Though approaching these novels from a variety of theoretical perspectives, Hoeveler specifically links the gothic's victim feminism to Norbert Elias's discussion of the "professionalization" of gender. In creating a new ideal of "the womanly man and the manly woman" (p. 46), the eighteenth-century middle class was also able to contain the aristocracy and the lower classes. Indeed, according to Hoeveler, not only does the professionalization of femininity dominate the female gothic, Smith, Radcliffe, Austen, Dacre, Shelley, and the Brontës each participated in its success through their construction of characters who embodied the new codes of conduct. At the heart of the gothic heroine's self-victimization, she explains, is the masquerade, a posture of emotional restraint, decorous reason, and "wise passiveness" (merely a kind of passive-aggression) that we recognize in heroines throughout the history of the genre. This masquerade enables the heroine to claim the ancestral estate as her own, providing the ur-plot of virtue rewarded with property and a compelling fantasy for readers. The regulating force of professionalized gender is, however, best evidenced by the fate of other stock gothic characters. Aristocratic, extravagant, gothic "anti-heroines," culminating in Jane Eyre's Bertha Mason, are subject to "the ultimate beating fantasy" and relentlessly punished (p. 190). So that he can be rescued from his corrupt, aristocratic lineage and made safe for his marriage to the heroine, the gothic hero, too, must be ritualistically wounded and feminized, the best example, of course, being the blind and maimed Rochester.
Because of the overarching concern of her study, Hoeveler is necessarily less interested in differences than in similarities within the female gothic tradition. (For Hoeveler, the gothic is not so much a genre as a "highly ideological signifying system" or tradition [p. 8].) Her model is nonetheless far from static, tracing the chronological (if familiar) rise and fall, from Smith's early work in the form, Emmeline, to the female gothic's final chapter in Villette. Emmeline begins the tradition's cultural work, Hoeveler argues, by teaching the lessons of professionalized gender through the heroine as "newly 'feminine feminine' woman" and the hero as "sentimentally feminized man" (p. 47). Two chapters devoted to A Sicilian Romance, The Romance of the Forest, The Mysteries of Udolpho, and The Italian examine Radcliffe's revision of Smith's pattern, through the creation of the permanently adolescent, "overly feminine gothic victim," who for Hoeveler is "a veritable professional girl-woman" (p. 54).

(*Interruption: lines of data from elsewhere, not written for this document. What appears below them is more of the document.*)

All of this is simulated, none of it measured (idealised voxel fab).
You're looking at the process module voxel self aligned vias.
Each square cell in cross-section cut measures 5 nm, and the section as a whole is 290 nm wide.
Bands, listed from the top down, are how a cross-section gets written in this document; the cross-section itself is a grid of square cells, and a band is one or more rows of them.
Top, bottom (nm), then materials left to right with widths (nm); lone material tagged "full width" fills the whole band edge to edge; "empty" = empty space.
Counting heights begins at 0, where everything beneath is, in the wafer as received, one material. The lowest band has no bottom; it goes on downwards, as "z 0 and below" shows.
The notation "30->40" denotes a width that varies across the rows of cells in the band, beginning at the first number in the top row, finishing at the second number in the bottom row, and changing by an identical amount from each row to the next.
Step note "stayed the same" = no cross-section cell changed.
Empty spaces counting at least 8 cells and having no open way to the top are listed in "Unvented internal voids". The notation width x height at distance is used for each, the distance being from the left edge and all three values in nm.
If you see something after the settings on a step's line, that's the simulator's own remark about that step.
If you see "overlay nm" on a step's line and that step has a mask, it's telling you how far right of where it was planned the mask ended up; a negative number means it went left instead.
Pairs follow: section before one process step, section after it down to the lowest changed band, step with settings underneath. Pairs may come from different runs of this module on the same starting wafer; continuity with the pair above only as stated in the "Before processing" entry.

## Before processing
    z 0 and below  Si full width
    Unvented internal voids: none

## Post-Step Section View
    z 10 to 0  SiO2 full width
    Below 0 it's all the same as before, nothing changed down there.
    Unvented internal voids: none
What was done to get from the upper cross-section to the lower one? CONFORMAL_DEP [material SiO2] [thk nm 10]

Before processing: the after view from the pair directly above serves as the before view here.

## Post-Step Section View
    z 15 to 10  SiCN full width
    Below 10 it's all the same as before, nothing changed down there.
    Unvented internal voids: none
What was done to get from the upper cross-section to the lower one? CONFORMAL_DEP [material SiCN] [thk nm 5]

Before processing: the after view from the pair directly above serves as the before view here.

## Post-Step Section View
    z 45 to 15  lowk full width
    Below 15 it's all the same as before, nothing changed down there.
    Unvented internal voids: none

Subsequent female gothic novelists continued to define appropriate gender behavior, but they did so, Hoeveler maintains, in increasingly complicated ways. Austen's Northanger Abbey, Dacre's Zofloya, and Shelley's Mathilda turn to satire, hyperbole, and melodrama, Austen and Dacre emphasizing the tradition's "issues" while downplaying its extravagances (p. 125), and all three responding to Mary Wollstonecraft's theories of female education. In fact, Hoeveler suggests that with the exception of Smith, who published Emmeline four years before A Vindication of the Rights of Woman appeared, each of these novelists addresses Wollstonecraft, making for some tantalizing, if undeveloped, suggestions for her role in the female gothic tradition. Though British culture was thoroughly professionalized and, as a result, the female gothic lacked meaning for female readers by the time the Brontës entered the scene, Hoeveler suggests that their novels are in some ways the tradition's most successful: Jane Eyre is the standard of the female gothic canon, Charlotte Brontë its "most self-conscious and controlled" novelist (p. 223), and Villette's Lucy Snowe the only heroine to achieve the self-defeating dream of escaping "that most gothic of nightmares, the female body" (p. 241).
If there are any limitations to Gothic Feminism, they stem from its sometimes programmatic emphasis on the female gothic. Over the last ten years, as Hoeveler herself notes, critics have looked at the genre more broadly, arguing that gothic novels by women are best understood in relation to the "male" gothic. Hoeveler's otherwise well-sustained counter-argument, that we must examine women's gothic writing as its own tradition, reveals its limitations when this tradition becomes the sole measure for a novel with clear ties to the male gothic such as Zofloya. Compared to the romance plots and explained supernaturalism of, say, Radcliffe, Dacre's novel does indeed stand out as "the most eccentric female gothic ever penned" (p. 148). But when set aside The Monk, Matthew Lewis' cornerstone of the male gothic tradition, Zofloya's heroine-killing and devil-dealing look like gothic business as usual. Which is not to say that Hoeveler entirely neglects male writers. She briefly considers male gothicists and makes interesting points about Henry Siddon's and James Boaden's dramatic interpretations of Radcliffe's novels. Primarily, however, the male counterparts to the women writers of her study (and perhaps her real "heroes") are the male romantic poets of her earlier book, Romantic Androgyny: The Women Within (1990), since they too were engaged in an "androgynous compulsion" (p. 92). If such details as Dacre's debt to Lewis get lost, it is because Gothic Feminism is part of a larger, more ambitious attempt to describe both the male (romantic) and female (gothic) response to shifts in Western European notions of gender during the eighteenth century.
Gothic Feminism's nearly exclusive focus on women writers, however, also reveals its strength. Hoeveler's determination to present the female gothic tradition on its own terms, while resisting earlier feminist critics' tendencies to romanticize even its most problematic aspects, reveals a history that both synthesizes insights of previous scholarship and offers a deeply original vision, not the least of which is the grand prospect of these novels in the context of her larger project. As a result, Hoeveler certainly adds to scholarship on the gothic (female or otherwise), and particularly the relatively uncharted territories of Smith's and Dacre's works. But more than this, she contributes substantially to our understanding of the history of feminism, and especially possible roles the gothic had to play in the development of both the misogynistic strand of "victim" feminism and the nearly gender-neutral positions of "professionalized" gender. In so doing, Hoeveler continues an ongoing discussion about the ways in which literature, and increasingly the gothic, not only reflect back to us our culture, but also shape it.